At the start of a proof of the Cauchy-Schwarz inequality, my lecturer wrote down the following statement:
Let $V$ be an Inner Product Space with underlying field $\mathbb{F}$, then $$ \forall\ \ x, y \in V,\ \ \exists \ \ w \in V,\ \ \lambda \in \mathbb{F} \ \ such \ \ that $$
$$ x = \lambda y + w \ \ and\ \ \langle w,y \rangle = 0 $$
Is this an obvious statement (I can't see that it is myself) and why is it the case?
On
Of course, if $y = 0$, you should have no trouble doing this (just set $w = x$). Let's focus on the case in which $y \neq 0$.
Intuitively, the idea is as follows:
Given a vector $y$, we'd like to be able to write $x$ as the some of two components: one which is parallel to $y$, and one which is perpendicular. That is, we'd like to be able to write $x = x^{||} + x^\perp$ where $x^{||} = \lambda y$ and $\langle x^\perp,y\rangle = 0$. How could we do this?

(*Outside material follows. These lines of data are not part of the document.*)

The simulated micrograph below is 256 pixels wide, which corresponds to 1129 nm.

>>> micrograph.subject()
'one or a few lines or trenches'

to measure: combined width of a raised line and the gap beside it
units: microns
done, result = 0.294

It's easy, if we use what we know about vector spaces with inner products. Starting with $y$, we could come up with an orthonormal basis for $V$ (using the Gram-Schmidt process). That is, we can construct a set $$ v_1 = \frac{y}{\|y\|},v_2,\dots,v_n $$ such that $$ \langle v_i,v_j \rangle = \begin{cases} 1 & i=j\\ 0 & i \neq j \end{cases} $$ So, since this set is a basis, we can find coefficients $a_1,\dots,a_n$ so that $$ x = \overbrace{a_1 v_1}^{x^{||}} + \overbrace{a_2 v_2 + \cdots + a_n v_n}^{x^\perp} $$
Let us think about it. You want $w=x-\lambda y$ to be orthogonal to $y$. That would be $$ 0=\langle x-\lambda y,y\rangle=\langle x,y\rangle-\lambda\langle y,y\rangle. $$ So $\lambda =\frac{\langle x,y\rangle}{\langle y,y\rangle}$ does the deed, with $w=x-\lambda y$.